I agree; this was just a quick hack to check if my theory is correct
(and to work around the issue for someone needing an immediate solution
to this problem).
> Unless we only do this when current and the task we
> want to move are both RR. It might help.
Yes, in a proper solution a check for RR is needed. But I think it is
also important to check the number of tasks having the highest priority
on the two runqueues (otherwise, we risk to continuously bounce tasks
between the two CPUs).
> >
> > > Now my initial thoughts were to define a global RR order using a
> > > virtual timeline and you'll get something like EEVDF on a per RR
> > > prio level with push-pull state between that.
> > >
> > > Which might be a tad over engineered.
> > I suspect this issue can be fixed in a simpler way, by changing the
> > check I mentioned above.
>
> What happens when current is FIFO, and we just moved an RR task over
> that will now never run?
Uh... I did not think about it. Having SCHED_FIFO and SCHED_RR tasks at
the same priority level is... Dangerous. Probably, when a SCHED_FIFO
task is executing on a CPU all the SCHED_RR tasks with the same
priority must be pushed to other CPUs... And tasks should never be
pushed on a CPU where there is a SCHED_FIFO task with the same priority.

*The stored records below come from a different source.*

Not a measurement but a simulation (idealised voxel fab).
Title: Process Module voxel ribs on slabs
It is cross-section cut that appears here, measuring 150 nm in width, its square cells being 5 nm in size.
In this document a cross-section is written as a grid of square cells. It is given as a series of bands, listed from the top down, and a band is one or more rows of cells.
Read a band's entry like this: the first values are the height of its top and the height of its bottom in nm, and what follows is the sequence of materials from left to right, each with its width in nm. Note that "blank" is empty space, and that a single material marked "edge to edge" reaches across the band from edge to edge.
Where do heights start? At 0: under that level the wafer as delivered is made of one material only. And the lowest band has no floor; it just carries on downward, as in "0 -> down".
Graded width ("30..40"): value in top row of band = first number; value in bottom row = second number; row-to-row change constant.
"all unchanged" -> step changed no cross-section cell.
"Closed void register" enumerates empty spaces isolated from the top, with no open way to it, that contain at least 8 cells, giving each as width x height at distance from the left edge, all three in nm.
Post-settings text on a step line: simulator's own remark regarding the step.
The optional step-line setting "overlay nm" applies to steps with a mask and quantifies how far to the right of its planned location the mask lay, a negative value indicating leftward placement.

> > If you want to balance SCHED_RR tasks with the same priority, I
> > think the "lowest_rq->rt.highest_prio.curr <= task->prio" should be
> > extended to do the migration if:
> > - the local task has a higher priority than the highest priority
> > task on lowest_rq (this is what's currently done)
> > - the local task has the same priority of the highest priority task
> > on lowest_rq and they are SCHED_RR and the number of tasks with
> > task->prio on the local RQ is larger than the number of tasks with
> > lowest_rq->rt.highest_prio.curr on lowest_rq + 1.
>
> Well, the number of tasks may not be good enough. We need to only look
> at RR tasks.
I agree... The proper check is more complex than what I wrote.
> Perhaps if current is RR and the waiter on the other CPU
> is RR, we can do a scan to see if a balance should be done.
Yes; but I suspect we should check how many RR tasks with this priority
are on this CPU, and how many RR tasks with this priority are on the
other CPU... When the difference is larger than 1, the task can be
pushed (otherwise, we risk again to bounce tasks between the two CPUs.
Think about 5 RR tasks, all with the same priority, and 2 CPUs: I guess
the best thing to do is to put 3 tasks on a CPU and 2 on the other, and
do not try to balance. Otherwise, we end up with a migration at every
timeslice).
> > I think this could work, but I just looked at the code, without any
> > real test. If you provide a simple program implementing a testcase,
> > I can do some experiments in next week.
> >
> > The alternative (of course I have to mention it :) would be to use
> > SCHED_DEADLINE instead of SCHED_RR.
>
> Hmm, I wonder if we could have a wrapper around SCHED_DEADLINE to
> implement SCHED_RR. Probably not, because SCHED_RR has hard coded
> priorities and SCHED_DEADLINE is more dynamic (and still higher than
> SCHED_FIFO).
I think we can do something similar to SCHED_RR (but we need to
implement a "soft" runtime enforcement), but of course SCHED_DEADLINE
cannot provide the fixed priority behaviour.
Luca
>
> > >
> > > Happy thinking ;-)
>
> Heh, I originally thought Peter said "Happy Thanksgiving".
>
> -- Steve